At Tijuana checkpoint, border crossers wait . . . and wait . . . and wait
DAN KEANE
TIJUANA, Mexico - It looks like any Southern California traffic jam
- except you can buy a cappuccino and a 4-foot statue of Jesus from your
car while watching dogs sniff vehicles for drugs.
This is the U.S.-Mexico border's most congested crossing, where local
residents say already epic lines into San Diego have grown even longer
since January, when the U.S. began phasing out a long-standing practice
of allowing people they believed to be American citizens to enter by simply
stating their citizenship.
Border guards now require most crossers to present a U.S. passport
or other proof of citizenship, such as a birth certificate — though they
are still permitted to exercise their own judgment in order to keep lines
moving. As always, Mexican citizens and other foreign nationals must show
valid immigration documents to enter.
Still longer waits may be coming for people trying to get to jobs,
homes, in-laws and weekend hangouts are scattered across both halves of
the border's largest metropolis.
As of next June, all U.S. citizens will have to present a passport
or security-enhanced card, much like an electronic toll tag, to cross -
or risk being waved out of line for a rigorous security check.
More than half the 21 million cars crossing from Tijuana each year
wait 90 minutes or more, with a fourth stuck for more than two hours, according
to survey data collected before the January rule change and published this
month by Tijuana's College of the Northern Frontier.
At the crossing from Ciudad Juarez to El Paso, Texas, the second most
congested border point, only 13 percent of the 16 million cars going north
each year wait longer than two hours, it said.
The border crossing at Laredo, Texas, draws more commercial truck traffic.
But larger and wealthier San Diego has one of the world's largest cross-border
flows of people, with more than 130,000 heading north each day through
the San Ysidro crossing and nearby Otay Mesa, opened in 1985.
Local officials estimate the long waits cost businesses in Tijuana
and San Diego a combined $7.2 billion last year, in losses due to delayed
freight, discouraged shoppers and work hours spent in line.
Still, the bottleneck has proved alluring for vendors, and the Mexican
side of the crossing bustles with commerce — legal and otherwise.
"The saddle is real leather!" said street vendor Elias Segoviano, 29,
waving a toy horse at a reluctant buyer queued up at the San Ysidro crossing.

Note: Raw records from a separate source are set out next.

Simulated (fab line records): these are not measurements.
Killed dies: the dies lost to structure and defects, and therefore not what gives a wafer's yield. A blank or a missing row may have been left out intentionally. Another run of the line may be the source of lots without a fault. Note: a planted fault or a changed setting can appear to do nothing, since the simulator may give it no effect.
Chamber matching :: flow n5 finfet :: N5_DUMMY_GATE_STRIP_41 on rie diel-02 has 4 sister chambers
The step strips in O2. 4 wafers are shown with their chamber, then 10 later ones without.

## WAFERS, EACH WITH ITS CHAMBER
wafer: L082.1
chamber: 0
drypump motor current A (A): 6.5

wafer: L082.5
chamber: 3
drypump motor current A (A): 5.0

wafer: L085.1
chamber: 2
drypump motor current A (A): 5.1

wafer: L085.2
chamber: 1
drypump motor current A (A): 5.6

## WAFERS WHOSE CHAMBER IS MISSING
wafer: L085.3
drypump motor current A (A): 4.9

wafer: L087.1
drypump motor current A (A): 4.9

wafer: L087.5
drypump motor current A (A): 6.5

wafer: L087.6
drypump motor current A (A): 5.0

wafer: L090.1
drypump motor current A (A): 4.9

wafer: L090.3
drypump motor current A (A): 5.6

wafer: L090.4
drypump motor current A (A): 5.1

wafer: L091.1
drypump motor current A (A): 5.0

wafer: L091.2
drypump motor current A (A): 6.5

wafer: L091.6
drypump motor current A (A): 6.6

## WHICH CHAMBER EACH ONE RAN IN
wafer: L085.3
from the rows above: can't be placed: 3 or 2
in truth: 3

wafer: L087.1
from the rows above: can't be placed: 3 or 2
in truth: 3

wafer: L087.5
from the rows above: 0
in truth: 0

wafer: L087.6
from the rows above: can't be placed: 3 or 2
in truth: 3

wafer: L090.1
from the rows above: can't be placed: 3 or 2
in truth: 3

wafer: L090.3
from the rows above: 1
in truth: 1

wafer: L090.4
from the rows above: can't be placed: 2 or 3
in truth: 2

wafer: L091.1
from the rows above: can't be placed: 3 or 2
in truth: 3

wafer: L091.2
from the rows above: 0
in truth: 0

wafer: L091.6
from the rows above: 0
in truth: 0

His pitch continued right up to the yellow stripe on the pavement marking
U.S. territory.
Just over the boundary, Customs and Border Patrol dogs working the
same lane earlier that day found some 90 pounds of marijuana packed inside
the tires of a Chevrolet van, part of the daily battle to keep illegal
people and drugs out of the U.S.
Regular crossers hardly blink at the show. Vicky Hernandez, 23, plucked
her eyebrows on the way to work at a San Diego accounting firm. Marine
repairman Luis Mendoza, text-messaging his wife as he sat behind the wheel,
said he sometimes sleeps overnight in his clients' boats to skip the border
wait.
Both Hernandez and Mendoza are U.S. citizens. But like many among the
San Diego-Tijuana area's 5 million residents, they put up with the wait
so they can keep their U.S. jobs while staying close to family and avoiding
California's high rents.
"My dad's retired already, so he can't afford rent over there anymore,"
said Hernandez, who grew up north of the border in Imperial Beach. "I was
planning on moving back by myself, but I was looking at apartments for
like $1,000 a month, and that's $1,000 a month I can save."
Before the Sept. 11 attack on the U.S., border waits sometimes reached
an hour at San Ysidro. Today's considerably longer lines will likely get
worse before they get better.
Planing for a $577 million U.S. expansion of the San Ysidro port of
entry is under way, with the current 24 lanes to get an additional six
by 2014 along with a double-stack checkpoint system — think checkout lanes
at Target. However, Tijuana has yet to come up with the money to build
matching lanes on its side of the border.
San Diego-area governments also want to build a third border crossing
east of the Otay Mesa port — that would be paid for by a toll, to avoid
the long wait for U.S. federal money. But the project is still only a proposal.
Tijuana would have to bulldoze a squatters' neighborhood along the fence
to clear the proposed path.
For now, the border's outdated infrastructure — the San Ysidro port
has not grown since it opened in 1974 — can only groan under the traffic.
"Once we open all these lanes, that's it. We're not going go any faster
processing vehicles. We're not going to allow terrorists to come into this
country because of the pressure of the wait time," the San Ysidro Port
director, Oscar Preciado, said, talking over the rumble of thousands of
idling cars and trucks.
Officers at San Ysidro and Otay Mesa now seize more than 40 percent
of the marijuana, cocaine and heroin and nearly 80 percent of the methamphetamine
captured at U.S.-Mexico border crossings.
They also catch an average of more than 100 illegal immigrants each
day — some so desperate to cross they now hide under car hoods, squeezed
in with the engine block.
Border officials say they expect to see even more illegal immigrants
and drug cargos at the official crossings because the U.S. border fence
is being expanded and fortified in areas now commonly used for smuggling.
Dr. Gustavo del Castillo, author of the wait times study, said the
delays are a far cry from the "seamless border" once trumpeted by the 1994
North American Free Trade Agreement.
"Now you have a border that's beginning to look like East and West
Germany, with razor wire and multiple gates. Mexicans are sort of at a
loss, wondering, 'What is happening?' And that's especially the case for
those who are used to crossing daily," he said.